On the website http://www.apkmirror.com/apk/opera-software-asa/opera-mini/opera-mini-28-0-2254-119213-release/opera-mini-fast-web-browser-28-0-2254-119213-2-android-apk-download/, I'm trying to extract several fields from the same XPath selector using Item Loaders. To avoid code repetition, I'd like to use the nested_xpath method.

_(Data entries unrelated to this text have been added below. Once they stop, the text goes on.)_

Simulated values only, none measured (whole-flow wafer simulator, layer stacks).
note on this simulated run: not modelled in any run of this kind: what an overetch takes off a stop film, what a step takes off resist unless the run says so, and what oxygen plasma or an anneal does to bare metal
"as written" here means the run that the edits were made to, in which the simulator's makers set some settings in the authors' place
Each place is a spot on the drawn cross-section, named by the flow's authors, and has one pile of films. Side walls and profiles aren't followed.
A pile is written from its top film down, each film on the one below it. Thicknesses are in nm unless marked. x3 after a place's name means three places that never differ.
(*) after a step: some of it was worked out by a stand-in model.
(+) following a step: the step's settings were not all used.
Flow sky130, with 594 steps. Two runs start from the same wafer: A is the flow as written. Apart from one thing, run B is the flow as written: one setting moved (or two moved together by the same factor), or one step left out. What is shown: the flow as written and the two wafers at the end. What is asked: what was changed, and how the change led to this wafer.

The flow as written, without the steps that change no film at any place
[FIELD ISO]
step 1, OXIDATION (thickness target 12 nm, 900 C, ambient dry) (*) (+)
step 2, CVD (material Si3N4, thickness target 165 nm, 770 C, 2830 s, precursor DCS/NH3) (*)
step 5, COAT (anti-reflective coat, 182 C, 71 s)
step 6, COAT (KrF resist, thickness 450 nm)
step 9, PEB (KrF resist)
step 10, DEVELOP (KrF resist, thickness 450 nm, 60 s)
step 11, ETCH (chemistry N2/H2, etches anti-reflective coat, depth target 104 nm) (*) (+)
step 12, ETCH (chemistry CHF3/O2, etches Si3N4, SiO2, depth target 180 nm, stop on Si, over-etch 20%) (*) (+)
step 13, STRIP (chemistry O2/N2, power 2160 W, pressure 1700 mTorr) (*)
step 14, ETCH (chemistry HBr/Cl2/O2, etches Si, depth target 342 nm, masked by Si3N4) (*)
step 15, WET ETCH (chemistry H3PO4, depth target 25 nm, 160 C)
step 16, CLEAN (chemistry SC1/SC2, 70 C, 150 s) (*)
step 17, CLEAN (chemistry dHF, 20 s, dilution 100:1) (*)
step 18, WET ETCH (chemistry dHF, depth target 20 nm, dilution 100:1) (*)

To this end, I would like a relative XPath selector that is essentially a 'no-op' and gives you back the input selection. I thought should be .//*
, but this does not seem to work.
If I start the Scrapy shell with
scrapy shell http://www.apkmirror.com/apk/opera-software-asa/opera-mini/opera-mini-28-0-2254-119213-release/opera-mini-fast-web-browser-28-0-2254-119213-2-android-apk-download/ -s USER_AGENT=Mozilla
Then the following XPath expression gives me the desired result:
In [2]: response.xpath('//*[@title="APK details"]/following-sibling::*//text()')
...: .extract()
Out[2]:
['Version: 28.0.2254.119213 (281119213)',
'arm ',
'Package: com.opera.mini.native',
'\n',
'183 downloads ']
However, if I try to concatenate this with .xpath('.//*')
the result becomes an empty list:
In [3]: response.xpath('//*[@title="APK details"]/following-sibling::*//text()')
...: .xpath('.//*').extract()
Out[3]: []
What would be the correct 'no-op' XPath selector in this case?